Rating: 9 (Superior)

Kamisama Hajimemashita – 12

Upset with the town’s rumors that her shrine is rundown and haunted, Nanami begins planning an autumn festival. Among the events is a Kagura dance, which Nanami only has one week to learn. Normally not clumsy, she cannot remain calm around Tomoe, and progress is slow. Making matters worse is the wind deity Otohiko, who doubts Nanami can truly succeed his friend Mikage. He unleashes a cloud of miasma that envelops the shrine, and Nanami cannot disperse it no matter how hard she tries. Having accomplished nothing, a dejected Nanami flees the shrine. Meanwhile, an ominous sealed box she knocked over in storage breaks open.

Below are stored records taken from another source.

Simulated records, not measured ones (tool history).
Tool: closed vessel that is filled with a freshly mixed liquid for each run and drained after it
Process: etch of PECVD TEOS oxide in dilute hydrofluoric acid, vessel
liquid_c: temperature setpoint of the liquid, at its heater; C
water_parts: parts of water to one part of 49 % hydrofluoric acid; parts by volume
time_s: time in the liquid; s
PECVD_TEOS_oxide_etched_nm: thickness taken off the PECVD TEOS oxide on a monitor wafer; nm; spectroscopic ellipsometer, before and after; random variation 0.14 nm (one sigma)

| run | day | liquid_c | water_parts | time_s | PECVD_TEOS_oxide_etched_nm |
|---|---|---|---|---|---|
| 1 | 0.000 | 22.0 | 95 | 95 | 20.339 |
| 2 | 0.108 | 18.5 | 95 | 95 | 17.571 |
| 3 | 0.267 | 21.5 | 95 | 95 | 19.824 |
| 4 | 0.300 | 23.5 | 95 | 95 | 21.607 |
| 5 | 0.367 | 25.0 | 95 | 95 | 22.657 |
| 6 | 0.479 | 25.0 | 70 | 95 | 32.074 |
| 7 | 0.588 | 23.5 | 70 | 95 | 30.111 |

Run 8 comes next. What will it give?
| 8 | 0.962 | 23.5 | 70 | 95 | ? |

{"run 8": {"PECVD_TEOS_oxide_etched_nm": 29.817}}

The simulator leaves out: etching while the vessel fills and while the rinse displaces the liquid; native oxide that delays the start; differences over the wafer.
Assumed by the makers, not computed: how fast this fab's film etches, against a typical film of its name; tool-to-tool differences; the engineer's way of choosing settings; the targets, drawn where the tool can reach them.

All episode titles up to this point have been pretty accurate in describing what the episode will be about (“God Gets Kidnapped”, “God Goes To The Beach”, etc.) So with a title like “Nanami Quits Being a God”, combined with the fact it’s the penultimate episode, we knew despite things ending on a happy note last week, some final conflict would commence this week, and Nanami would indeed quit being a God. Nor were we surprised that the architect of that conflict is the deity who had only played a bit role up until now – the bizarrely-attired Otohiko – whose formidable power and devotion to Mikage pointed to an inevitable clash with Nanami. So what was surprising? Simply put, the manner and speed with which Nanami gives up.

That there’s only one episode left after this underscores the need to get things going, but 9/10ths of this episode goes at a very leisurely pace, replete with scenes of Nanami practicing the Kagura dance – which is fun, but repetitive. This lollygagging is to the detriment of creating a plausible scenario in which Nanami would truly say “I can’t take this anymore” and flee. The episode does not  fully succeed in doing so. One could say Tomoe’s “you need not come” remark was the straw that broke the earth deity’s back, but we’re talking Nanami, who has not only gone through quite a bit of hopeless situations, but also has nowhere else to go (besides Kurama’s again). Nanami’s rather rushed retreat aside, the series has more than earned our confidence it will recover with a strong finale.


Rating: 7 (Very Good)

Chuunibyou demo Koi ga Shitai! – 12 (Fin)

Yuuta is distraught  as he’s heard no word from Rikka since she left with her mother. Dekomori has reverted to a normal eighth grader, while Kumin appears to have “inherited” Rikka’s Wicked Eye. When Yuuta’s sister tells him the movers came for the rest of Rikka’s stuff, he races to her house by bike, heeding a letter he wrote to himself two years ago as Dark Flame Master, imploring him to remember he is “special”. He learns that his past exploits triggered Rikka’s Chuunibyou, which she used as a coping device. He “rescues” her from her mundane existence at her grandfather’s house, flees the police with the help of their friends, and shows Rikka the “Ethereal Horizon” so she can say goodbye to her father.

Well now…we’re quite happy with this, the first ending of the fall. It was a good ending, with the message that we all have our little “syndromes” at varying times in our lives to deal with whatever life throws at us. Rikka and Yuuta are no different from anyone else in this regard, except that Yuuta’s Chuunibyou led Rikka to explore her own imagination, and find solace there from the harshness of reality. In flashbacks we see that she was essentially numbed by her father’s death, as she always held out hope he would recover and had no indication he wouldn’t. The world of fantasy she enters doesn’t hamper her growth. It makes it bearable. Yuuta finally makes the right choice, deciding to listen to his past self and heroically races to save Rikka from the prison of normalcy he himself helped build around her.

Ironically, in order to face reality, Rikka had to return to fantasy, and Yuuta helped guide her there, just as he inadvertently guided her into the world of Chuunibyou years before. Certainly, fantasy mustn’t occupy every waking moment of one’s life, but nor can it be totally repressed, going against one’s instincts. Ever since Rikka removed her eye patch, both she and Yuuta both felt something wasn’t right, because something wasn’t. We can never totally reject the extraordinary from our lives, because the fact of the matter is, when you take a moment to look at it, every aspect of life is extraordinary. So, we bid adieu to Yuuta, Rikka, Sanae, Kumin, and Shinka, all of them having realized that in their lives a personal balance must be struck between the ordinary and the fantastical.


Rating: 9 (Superior)

UPDATE: Looks like there will be a second season of Chu2Koi. We look forward to it, and hope it further fleshes out a Yuuta/Rikka relationship.